Blog Post by: Gary Cunningham
- February 7, 2010 - 9:26 PM
TROUBLE IN LAKE WOBEGON
I’ve always been a big fan of Garrison Keillor and his fictitious town of Lake Wobegon. According to Wikipedia, “The characterization of the fictional [Lake Wobegon], where ‘all the women are strong, all the men are good looking, and all the children are above average,’ has been used to describe a real and pervasive human tendency to overestimate one’s achievements and capabilities in relation to others. The Lake Wobegon effect, where all or nearly all of a group claim to be above average, has been observed among drivers, CEOs, stock market analysts, college students, parents, and state education officials, among others.”
In some ways, Minnesotans emulate the Lake Wobegon effect, in that many consider themselves to be a little better than average. In national surveys, our kids historically have performed better in school and Minnesota generally ranks higher in health and quality of life indicators. Until recently, Minnesota had fared better economically in recessions than the national average. It must be noted that these better than average outcomes are consistently lower for people of color and American Indians.
The recession we are currently in, however, seems to have a leveling effect on all of us in the midst of a jobless economic recovery, high unemployment, and the continued home foreclosure crisis. It is a grim picture even for us stalwart Minnesotans who are used to “toughing it out.”
Many Minnesota families today are struggling to make ends meet – regardless of their race, creed, color, or whether they live in rural, reservation or urban communities. The theory that all boats rise and fall together with the tide of the economy seems to be true. Martin Luther King Jr. once said, “The fact of the matter is we are all in the same boat.”
In September 2009, the Northwest Area Foundation in St. Paul released the results of a survey, conducted by Lake Research Partners, which polled 400 adult Minnesota residents. This survey asked a series of questions about how families and individuals are faring in these tough economic times.

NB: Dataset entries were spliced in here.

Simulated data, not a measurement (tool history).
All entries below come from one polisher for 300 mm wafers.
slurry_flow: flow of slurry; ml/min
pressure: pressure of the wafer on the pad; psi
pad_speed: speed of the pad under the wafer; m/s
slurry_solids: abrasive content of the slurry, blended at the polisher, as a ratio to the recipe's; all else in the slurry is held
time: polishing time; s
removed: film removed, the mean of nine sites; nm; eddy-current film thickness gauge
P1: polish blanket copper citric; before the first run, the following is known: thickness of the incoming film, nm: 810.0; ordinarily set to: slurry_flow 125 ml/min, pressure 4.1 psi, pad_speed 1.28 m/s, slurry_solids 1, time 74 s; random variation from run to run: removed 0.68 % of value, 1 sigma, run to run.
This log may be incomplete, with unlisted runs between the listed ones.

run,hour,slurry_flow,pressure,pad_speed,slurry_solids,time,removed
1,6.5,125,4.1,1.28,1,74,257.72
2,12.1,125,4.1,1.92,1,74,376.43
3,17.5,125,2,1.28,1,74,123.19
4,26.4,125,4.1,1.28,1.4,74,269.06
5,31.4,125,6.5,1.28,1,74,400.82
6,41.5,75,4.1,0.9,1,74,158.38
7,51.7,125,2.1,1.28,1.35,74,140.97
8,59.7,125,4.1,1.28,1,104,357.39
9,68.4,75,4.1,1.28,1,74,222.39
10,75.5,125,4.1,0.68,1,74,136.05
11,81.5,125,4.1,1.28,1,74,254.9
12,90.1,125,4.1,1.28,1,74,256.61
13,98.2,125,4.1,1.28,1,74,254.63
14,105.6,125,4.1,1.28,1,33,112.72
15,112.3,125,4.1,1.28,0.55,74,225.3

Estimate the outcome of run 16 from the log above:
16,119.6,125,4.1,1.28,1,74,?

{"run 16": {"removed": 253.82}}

According to the survey, more than 60 percent of Minnesotans, when asked about the economic struggles within their homes and communities, indicate that they have cut back on their spending because of the recession. About one-quarter of Minnesotans say they or a family member living with them have lost a job in the past 12 months. More than one-third (41%) say they have had their work hours cut. More than one in four families (27%) have had problems paying for basic necessities, and 51 percent of Minnesotans have cut down the amount of money they are spending on food and have cut back on their retirement savings. Hard times indeed!
Two-thirds of Minnesotans see more people struggling today than they did a year ago. Minnesotans also believe people are struggling because of circumstances beyond their control. Only 22 percent say it’s due to poor individual choices. In other words, the discussion about poverty that Minnesotans are having in their living rooms and kitchens has shifted. It is no longer about those “other people”; those “other people” are us.
Minnesotans are worried, but somewhat hopeful. More than 74 percent of Minnesotans say they are worried that their local economy may get worse in the coming year; however, almost 60 percent of Minnesotans feel optimistic that the national economy will turn around.
Minnesotans are also hopeful that they can address issues of people struggling in their community and are willing to roll up their sleeves to do something about it. Upwards of 80 percent are very optimistic that the number of people struggling locally could be reduced within their communities. Moreover, 80 percent also indicate that they are willing to volunteer for an organization in their community to help their neighbors who are struggling.
One of the significant findings in this survey is that even though times are tough, more than 55 percent of Minnesotans say they would be willing to pay $50 more in taxes if it went to local programs to help people struggling in their community.
According to the survey, “Minnesotans have clear priorities when it comes to what they say would make a difference in the lives of people who are struggling to make ends meet. A vast majority of the public (94%) says local elected officials have a great deal or some responsibility in keeping and attracting good-paying jobs. Eight-two percent say this should be a top or high priority. Three of four Minnesotans (76%) say that local elected officials should have some or a great deal of responsibility in making sure that there is a safety net for homeowners and renters so they do not lose their homes.”
More than 75 percent of Minnesotans state that they think about how well a candidate for office would help those struggling to make ends meet as they cast their ballot. Almost half of Minnesotans (47%) indicate that helping people to make end meet is a top priority.
Many of us are very grateful for the commitment and the dedication of all public officials, regardless of their political affiliation. We know that they are facing very difficult and challenging decisions.
Through hard work and sacrifice, Minnesota has ranked better than average on many indicators. Our quality of life has been better because we’ve lived by our values and have sought long-term solutions that ensure adequate investment in education, infrastructure, health, environment and community. While we have many issues, including health and social disparities, we have rarely sacrificed the underlying values that make Minnesota a great place to live and work.
With the Legislature currently back in session, grappling with a $1.2 billion deficit in this biennium (2010-11) and a projected $5.4 billion deficit for the next biennium (2012-13), there are no easy answers. I believe, as many Minnesotans do, that we need to move beyond the partisan deadlock and focus on innovative solutions. Sacrifices will have to come from all corners. Minnesotans have indicated that the primary goal must be not to harm the already fragile quality of life for working and low-income people who are struggling to make ends meet. It is important that our policy leaders really listen to what Minnesotans are saying and what Minnesotans expect from our elected officials as they deliberate on how to balance the state’s budget shortfalls.
Now, more than ever, we need to invest in Minnesota and its people.